A woman holds a cut-out picture of hostages Shiri Bibas, 32, with Kfir Bibas, 9 months old, who were kidnapped from their home in Kibbutz Nir Oz during the deadly Oct. 7, 2023, attack by Hamas and then killed in Gaza, on the day of their funeral procession, at a public square dedicated to hostages in Tel Aviv, Israel, Feb. 26, 2025. Photo: REUTERS/Shir Torem

Since October 7, 2023, when thousands of Hamas militants and Gazan civilians invaded Israeli communities — murdering entire families (and intentionally burning them alive), raping women, and abducting hostages — the global media and major NGOs have de facto erased Hamas’ central role in everything that followed.

The conflict’s root cause — and Hamas’ underlying responsibility for everything that has happened since — is routinely ignored. This is not an oversight. It’s a willful distortion.

Hamas’ Ideology of Rejection — From 1920 to Today

Hamas emerged from a tradition of Islamist Arab leadership in British Mandatory Palestine that has consistently rejected any compromise with Jewish sovereignty in any part of historic Israel.

From the 1920 and 1929 Arab pogroms and massacres of Jewish communities throughout British Mandatory Palestine, through the rejection of the 1937 Peel Commission and the 1947 UN partition plan, Palestinian Arab leaders have refused to share any land in historical Israel with a Jewish state.

Hamas’ founding charter in 1988 formalized its commitment to this rejectionism: declaring jihad as the only solution, rejecting Israel’s legitimacy, and committing to the “full and complete liberation of Palestine from the river to the sea.”

This ideology isn’t fringe. It defines the group’s  worldview. Hamas has rejected every peace offer — Madrid, Oslo, the Camp David frameworks, the 2000 and 2008 peace offers — intentionally undermining efforts at diplomacy, while reinforcing violence as the only acceptable strategy.

The UK Ultimatum: Morality Twisted into Complicity

Likely in response to the morally bankrupt “news” coverage of Gaza over the past 21 months and the realities of its own electorate, Britain’s Labour government has issued a one-sided ultimatum: Israel must meet demands — halt all hostilities in Gaza, abandon Jewish sovereignty in Judea & Samaria — or the UK will prematurely recognize a Palestinian state (with borders, governance, currency, etc. of this supposed new state all undefined).

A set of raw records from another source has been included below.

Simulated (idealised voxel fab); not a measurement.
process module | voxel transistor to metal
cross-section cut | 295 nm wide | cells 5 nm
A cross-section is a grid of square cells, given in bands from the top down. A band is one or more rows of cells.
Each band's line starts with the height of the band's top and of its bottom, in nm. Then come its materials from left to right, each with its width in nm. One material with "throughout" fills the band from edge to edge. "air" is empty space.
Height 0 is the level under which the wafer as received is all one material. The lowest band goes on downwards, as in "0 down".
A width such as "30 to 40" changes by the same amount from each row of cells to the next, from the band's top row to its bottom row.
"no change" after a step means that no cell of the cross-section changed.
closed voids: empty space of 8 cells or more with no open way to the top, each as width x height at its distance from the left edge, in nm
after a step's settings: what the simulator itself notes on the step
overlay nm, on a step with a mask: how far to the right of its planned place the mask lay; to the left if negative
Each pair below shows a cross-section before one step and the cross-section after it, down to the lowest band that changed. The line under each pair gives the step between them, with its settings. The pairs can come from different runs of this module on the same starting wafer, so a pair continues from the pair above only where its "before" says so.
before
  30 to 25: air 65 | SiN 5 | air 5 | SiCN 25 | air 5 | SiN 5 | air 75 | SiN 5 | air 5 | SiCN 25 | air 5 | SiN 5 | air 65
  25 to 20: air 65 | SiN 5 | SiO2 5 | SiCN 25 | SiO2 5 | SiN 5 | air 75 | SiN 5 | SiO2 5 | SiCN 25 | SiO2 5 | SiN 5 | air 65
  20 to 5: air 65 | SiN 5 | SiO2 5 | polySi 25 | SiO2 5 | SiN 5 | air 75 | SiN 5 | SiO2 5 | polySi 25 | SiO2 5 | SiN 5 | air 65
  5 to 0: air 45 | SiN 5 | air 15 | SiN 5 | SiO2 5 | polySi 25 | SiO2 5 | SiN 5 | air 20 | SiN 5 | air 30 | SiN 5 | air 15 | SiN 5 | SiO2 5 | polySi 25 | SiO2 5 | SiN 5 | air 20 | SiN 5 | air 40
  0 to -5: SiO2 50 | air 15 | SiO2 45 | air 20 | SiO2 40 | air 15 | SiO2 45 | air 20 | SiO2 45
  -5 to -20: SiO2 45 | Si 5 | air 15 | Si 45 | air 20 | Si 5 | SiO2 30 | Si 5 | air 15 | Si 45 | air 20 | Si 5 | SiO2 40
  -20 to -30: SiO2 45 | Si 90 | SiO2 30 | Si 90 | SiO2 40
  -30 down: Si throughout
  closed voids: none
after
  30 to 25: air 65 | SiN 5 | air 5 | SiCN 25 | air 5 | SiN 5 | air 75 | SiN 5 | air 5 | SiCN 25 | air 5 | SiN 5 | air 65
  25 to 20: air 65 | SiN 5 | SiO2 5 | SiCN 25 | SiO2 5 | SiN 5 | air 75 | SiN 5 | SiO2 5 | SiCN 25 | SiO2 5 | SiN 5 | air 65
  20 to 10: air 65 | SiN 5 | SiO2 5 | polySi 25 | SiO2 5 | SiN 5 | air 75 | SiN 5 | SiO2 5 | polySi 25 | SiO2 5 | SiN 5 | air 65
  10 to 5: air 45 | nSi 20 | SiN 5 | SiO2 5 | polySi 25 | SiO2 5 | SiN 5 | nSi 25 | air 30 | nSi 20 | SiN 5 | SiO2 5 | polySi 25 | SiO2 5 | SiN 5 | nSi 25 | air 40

There is no reciprocal demand on Hamas. The genocidal terror group is under zero pressure to disarm, release hostages, or relinquish power. This UK policy explicitly externalizes all responsibility onto Israel, absolving Hamas. It’s like refusing to blame the Nazis for the deaths that occurred in World War II, which was launched by Adolph Hitler’s aggression and invasion.

At a bare minimum here, morality demands reciprocity: any peace pathway must begin with the removal of Hamas and the rejectionist and deeply antisemitic ideology it exemplifies. Yet the UK’s policy ignores this completely. The consequence is moral inversion: terrorists rewarded, and their target for elimination is loaded with demands and obligations.

Media Starvation Campaign: Propaganda Dressed as Humanity

No doubt, given the timing of the UK’s one-sided ultimatum, the Hamas-started and Western media fueled narrative, which blames only Israel and largely ignores Hamas’s own role in Gaza’s food crisis — helped to incentivize UK Prime Minister Starmer’s announcement. The reality is that Hamas not only started this war, and thereby caused the suffering caused by it — but the terror group has also diverted or hoarded food-aid, hijacked its distribution, used the aid it confiscated to stay in power and fund its war efforts, and used Gazan civilians as bargaining chips.

Yet most of the “reporting” often falsely depicts Gazans as starving only because of Israel.

Setting aside how this mendacious media campaign and hyperfocus on Israel leads to Western ignorance or indifference to far worse situations and starvation occurring in places like Yemen and the Sudan (where at least 500,000 people have died from starvation in the last two years alone), when the media and NGOs shield Hamas from scrutiny and spotlight only Israel’s military actions, they distort moral agency.

When governments like the UK demand change only from Israel, they validate Hamas’s strategy: no disarmament, no surrender, no recognition of Israel — and indefinite war. Hamas is incentivized to keep fighting because the world is telling Hamas that its survival and mandate for perpetual war until Israel is destroyed are acceptable.

If Western democracies truly care about Palestinian lives, they must stop de facto sanctioning the ideology and the groups responsible for their suffering. Hamas’ rejectionist, genocidal platform — antisemitic, misogynist, homophobic — stands at the root of every death in this war. Its refusal to compromise is tangled with a history of more than a century of Palestinian Arab leadership rejection of Jewish peoplehood and right to self-determination that must dramatically change for peace to have a chance.

There is no path to peace without clarity: Hamas’ ideology and actions are the cause of the October 7th war and the suffering that has occurred in this war. Any attempt to “recognize Palestine” or negotiate peace without removing Hamas and ending the ideology behind it is simply handing power and legitimacy to both the rejectionist ideologies and the entities that have repeatedly ignited and perpetuated the violence in this region for over a century.

The moral path demands naming and addressing that reality — not trying to ignore or erase it.

Micha Danzig is a current attorney, former IDF soldier & NYPD police officer. He currently writes for numerous publications on matters related to Israel, antisemitism & Jewish identity & is the immediate past President of StandWithUs in San Diego and a national board member of Herut.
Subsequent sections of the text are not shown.